Apparently the video is still borked for many users. Anyone here have any advice on the best way to record screencasts on Ubuntu Natty? A trillion apologies and abasements for any inconvenience.
Hi everyone, a few months ago I posted a lengthy article about using monads to simulate state for a turtle graphics system, including a "novel" monad to represent parallel graphics operations.
I had the opportunity to give that material as a talk at Racketcon (I used Racket as the demonstration language). There is a version available of that online someplace, I believe, but I only had 15 minutes there, and its more of a half hour or longer talk. So I recorded a screencast version, which is now available here.
The talk is in OGV format. If anyone needs it in AVI, I can probably accommodate, but I figure anyone who cares about monads can probably figure out how to watch an Ogg Video file.
Oh yeah: all the code (including the slides, which are written in Racket) is in the racketcon directory at this github repo.
5 comments:
Wow, VLC doesn't like that video at all; it skips ahead by minutes every 10 seconds or so. MPlayer works, but it reports problems with the video that you probably want to fix.
Thanks for the heads up - I guess screencasting software under Ubuntu is still somewhat nascent, which is too bad. I hate when slides are distributed without the associated talk, however.
I'll have to fix it, though it seems to work ok with Totem for me.
In any case, you can read the article it is based on here for the whole story, although the code is better in the slides.
Yea, the article was great, I really enjoyed it. Your explanation of monads as an abstraction of different styles of function composition was exactly what I needed to be able to come up with my own monads and to explain them to others.
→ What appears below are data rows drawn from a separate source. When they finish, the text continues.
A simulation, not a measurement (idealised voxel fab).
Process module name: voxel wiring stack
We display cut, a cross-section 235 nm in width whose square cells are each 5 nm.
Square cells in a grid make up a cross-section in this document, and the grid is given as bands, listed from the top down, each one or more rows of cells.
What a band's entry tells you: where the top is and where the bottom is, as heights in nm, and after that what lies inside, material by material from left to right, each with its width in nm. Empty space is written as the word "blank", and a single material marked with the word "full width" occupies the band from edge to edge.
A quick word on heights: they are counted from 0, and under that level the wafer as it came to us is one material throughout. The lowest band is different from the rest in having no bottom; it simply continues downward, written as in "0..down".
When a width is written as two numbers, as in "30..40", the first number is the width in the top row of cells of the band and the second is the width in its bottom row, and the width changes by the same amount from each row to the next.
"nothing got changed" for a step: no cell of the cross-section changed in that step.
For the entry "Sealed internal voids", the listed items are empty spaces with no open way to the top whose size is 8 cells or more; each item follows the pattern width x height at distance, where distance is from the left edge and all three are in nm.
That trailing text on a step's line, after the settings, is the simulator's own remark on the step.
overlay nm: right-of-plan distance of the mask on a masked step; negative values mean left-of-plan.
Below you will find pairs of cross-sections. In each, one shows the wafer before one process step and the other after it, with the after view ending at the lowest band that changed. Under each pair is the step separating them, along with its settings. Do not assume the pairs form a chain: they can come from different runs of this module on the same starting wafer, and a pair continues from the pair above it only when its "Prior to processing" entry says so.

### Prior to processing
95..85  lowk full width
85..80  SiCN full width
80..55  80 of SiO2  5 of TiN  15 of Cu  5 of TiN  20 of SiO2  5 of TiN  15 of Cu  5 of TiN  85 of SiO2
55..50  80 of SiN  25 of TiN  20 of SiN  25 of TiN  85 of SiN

Back to the video, I have to report that MPlayer doesn't like it any more than VLC after all. Instead of skipping ahead, it just stops playing the video after a while, while the audio goes on. Then after a while the video starts up again, but now it's very far behind. I'll try it in Totem though, and see how that works out.
Recording a video isn't supposed to be _that_ complicated. :)
I've recorded a screencast successfully on this machine before, but I had to record the audio on a separate device and edit it all back together. I thought upgrading to Natty would improve things, but apparently not.
I'm working on a new Racket library for monadic computation which will support pattern matching and all sorts of dynamically-typed language features. I'll post about it here, eventually.
Hi, your essays are great, it's wonderful to see people doing Deep Emacs Lisp :)
Your video works fine for me; I suggest using gtk-recordmydesktop . If you run that on ubuntu, you can use pavucontrol to route the mic input of your choice via PulseAudio.